Saturday, January 13, 2007

Are falling commodities prices a sign of economic weakness ahead?

Some commentators are suggesting that falling commodities prices are a leading indicator of economic weakness ahead. In the old days, yes, commodities prices indicated the health of the economy, but in the "new" economy that linkage is no longer true or at least no longer always true.

In fact, the linkage wasn't even always true in the old days. Price indicates the relative balance between supply and demand. Yes, lower emand will trigger a decline in prices, but rising supply can trigger declining prices as well. This is really, really, basic Econ 101, but some commentaters pretend that it isn't true.

There is also the distinction between real demand by end users of the commodities and speculative demand by speculators and other intermediaries who place themselves between the suppliers and the users. In other words, they create a "bubble" which distorts supply and demand and hence prices. That is the primary effect that we have been seeing over the past two years, with the big run-up of commodities prices as well as the current retracement of prices.

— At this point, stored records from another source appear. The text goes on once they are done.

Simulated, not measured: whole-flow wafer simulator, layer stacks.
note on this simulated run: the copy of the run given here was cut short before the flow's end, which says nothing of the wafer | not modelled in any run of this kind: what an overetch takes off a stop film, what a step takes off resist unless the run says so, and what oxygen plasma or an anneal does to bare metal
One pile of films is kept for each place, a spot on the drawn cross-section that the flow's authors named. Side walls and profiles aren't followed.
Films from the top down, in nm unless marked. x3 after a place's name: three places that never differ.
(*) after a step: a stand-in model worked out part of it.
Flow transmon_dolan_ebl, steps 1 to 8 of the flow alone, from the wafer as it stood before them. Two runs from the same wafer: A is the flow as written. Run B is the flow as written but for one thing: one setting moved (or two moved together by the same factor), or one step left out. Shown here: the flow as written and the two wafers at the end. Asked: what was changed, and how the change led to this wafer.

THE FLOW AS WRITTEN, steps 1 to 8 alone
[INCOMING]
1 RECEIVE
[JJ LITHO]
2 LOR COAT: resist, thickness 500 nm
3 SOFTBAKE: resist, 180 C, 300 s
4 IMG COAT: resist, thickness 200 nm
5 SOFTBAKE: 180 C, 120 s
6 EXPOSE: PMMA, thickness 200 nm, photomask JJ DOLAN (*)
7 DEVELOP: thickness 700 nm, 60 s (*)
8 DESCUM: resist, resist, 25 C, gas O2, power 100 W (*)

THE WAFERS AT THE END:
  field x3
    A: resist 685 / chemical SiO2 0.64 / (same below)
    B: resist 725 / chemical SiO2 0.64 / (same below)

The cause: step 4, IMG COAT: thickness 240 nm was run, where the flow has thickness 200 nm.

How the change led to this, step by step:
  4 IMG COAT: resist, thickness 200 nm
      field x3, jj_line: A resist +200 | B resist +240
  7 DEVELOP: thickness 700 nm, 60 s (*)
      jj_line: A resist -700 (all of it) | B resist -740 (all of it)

Sure, there are always speculators in any market, but two key differences in the current commodites speculation "bubble" are the vast amount of capital being thrown at commodities, especially by hedge funds and large "investment" banks and a mob of smaller "investors", and the willingness of these large players to actually take physical delivery of the commodities when the front-month futures contracts run out. They don't actually take real delivery, but simply become the owners electronically and begin to pay storage costs for the physical commodities. Taking delivery effectively has reduced supply, helping to push prices up. This accounts for why energy prices could be high even though inventory levels have also been high. Much of those inventories have been held off the market. Is this legal? Apparently. Whether it should be legal is a matter of debate, but the fact that so many Wall Street commentaters haven't given the American people a clear accounting of why energy costs have been so high is truly conconscionable, although oh-so typical of Wall Street. Essentially it is a conflict of interest because these firms that offer retail investors "advice" also have in-house trading desks which are heavily engaged in speculation. Be clear: Wall Street is not your friend; their goal is to take as much of your money as legally possible. And then some.

In a normal commodities market, speculators can still push prices up, but prices then fall back down as speculators sell the front-month futures contract and buy the next month contract. There are still speculative bubbles, but they are too small to be worth worying about. At some point we will (or may) revert to such a normal market, in which case real economic signals will work again, but we certainly aren't there yet.

So, the decline in commodities is primarily due to a decline in demand, but of speculative demand rather than real demand.

If we were to see oil fall below $15, that would be an indication of declining real demand indicating significant economic weakness, but even at $50 or even $40 or $30, there would be no hint of a significant decline in real demand for oil. Ditto for other commodities.